According to Equifax's latest National Consumer Credit Trends Report, severe derogatory or charged-off balances, the bulk of student loan write-offs, for the first two months of the year hit $3 billion, an increase of more than 36 percent from same time a year ago ($1.9 billion) while balances in bankruptcy remained level at $0.5 billion. In the home finance department, severely delinquent balances on home equity lines of credit declined 28 percent from February 2012 to February 2013, from $14 billion to less than $10 billion. Severely delinquent balances on closed-end home equity loans declined 25 percent from February 2012 to February 2013, from $6.6 billion to $5 billion. In that same time, severely delinquent balances on first mortgages declined 23 percent, from $490 billion to $375 billion. Sixty-five percent of total severely delinquent balances on first mortgages are tied to loans opened from 2005-2007. Similarly, 73 percent of delinquent balances on home equity lines of credit were opened in that same time period.
"Driven heavily by economic factors, including unemployed or under-employed consumers going back to school along with the rising cost of tuition, student lending has demonstrated consistent, year-over-year growth," said Equifax Chief Economist Amy Crews Cutts. "Continued weakness in labor markets is limiting work options once people graduate or quit their programs, leading to a steady rise in delinquencies and loan write-offs. Many policy options are being discussed regarding how to reduce some of the burden, including graduated payments that reflect the lower starting salaries of new graduates, and improve the performance of these loans."

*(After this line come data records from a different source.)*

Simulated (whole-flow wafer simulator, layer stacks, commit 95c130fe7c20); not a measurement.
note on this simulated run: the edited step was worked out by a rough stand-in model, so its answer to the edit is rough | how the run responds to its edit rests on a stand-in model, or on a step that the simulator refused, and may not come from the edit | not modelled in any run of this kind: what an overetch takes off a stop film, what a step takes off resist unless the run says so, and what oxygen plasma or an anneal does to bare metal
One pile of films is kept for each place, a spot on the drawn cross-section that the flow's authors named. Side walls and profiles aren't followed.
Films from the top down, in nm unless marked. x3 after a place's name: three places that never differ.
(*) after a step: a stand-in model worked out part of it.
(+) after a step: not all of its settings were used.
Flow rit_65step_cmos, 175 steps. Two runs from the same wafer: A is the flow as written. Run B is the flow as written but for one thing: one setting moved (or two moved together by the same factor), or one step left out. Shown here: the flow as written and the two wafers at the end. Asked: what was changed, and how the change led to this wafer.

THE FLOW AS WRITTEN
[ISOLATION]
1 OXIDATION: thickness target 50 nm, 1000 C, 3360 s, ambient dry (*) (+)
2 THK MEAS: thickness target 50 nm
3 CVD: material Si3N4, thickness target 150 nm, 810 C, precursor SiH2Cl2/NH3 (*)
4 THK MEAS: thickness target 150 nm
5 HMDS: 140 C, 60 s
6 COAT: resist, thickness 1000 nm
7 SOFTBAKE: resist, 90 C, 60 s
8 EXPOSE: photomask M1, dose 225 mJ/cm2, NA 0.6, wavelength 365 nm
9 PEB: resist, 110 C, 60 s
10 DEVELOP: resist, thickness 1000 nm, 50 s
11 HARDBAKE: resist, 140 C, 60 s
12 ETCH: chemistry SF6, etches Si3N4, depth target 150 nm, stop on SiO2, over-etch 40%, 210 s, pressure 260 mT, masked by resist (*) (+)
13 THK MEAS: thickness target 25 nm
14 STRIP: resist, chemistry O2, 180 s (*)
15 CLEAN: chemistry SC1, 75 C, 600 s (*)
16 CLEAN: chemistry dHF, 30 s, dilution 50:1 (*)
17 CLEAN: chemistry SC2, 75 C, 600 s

Other changes in student loan characteristics from February 2012 to February 2013:
►Balances outstanding on student loans increased more than 14 percent, from $746.3 billion to $852.7 billion.
►The number of student loans outstanding increased nearly 13 percent, from 108 million to more than 123 million.
"Student loans are unique today in that they are the only major form of credit that is not rigorously underwritten on either a past credit-performance basis (such as using credit scores) or ability to pay based in income," said Crews Cutts.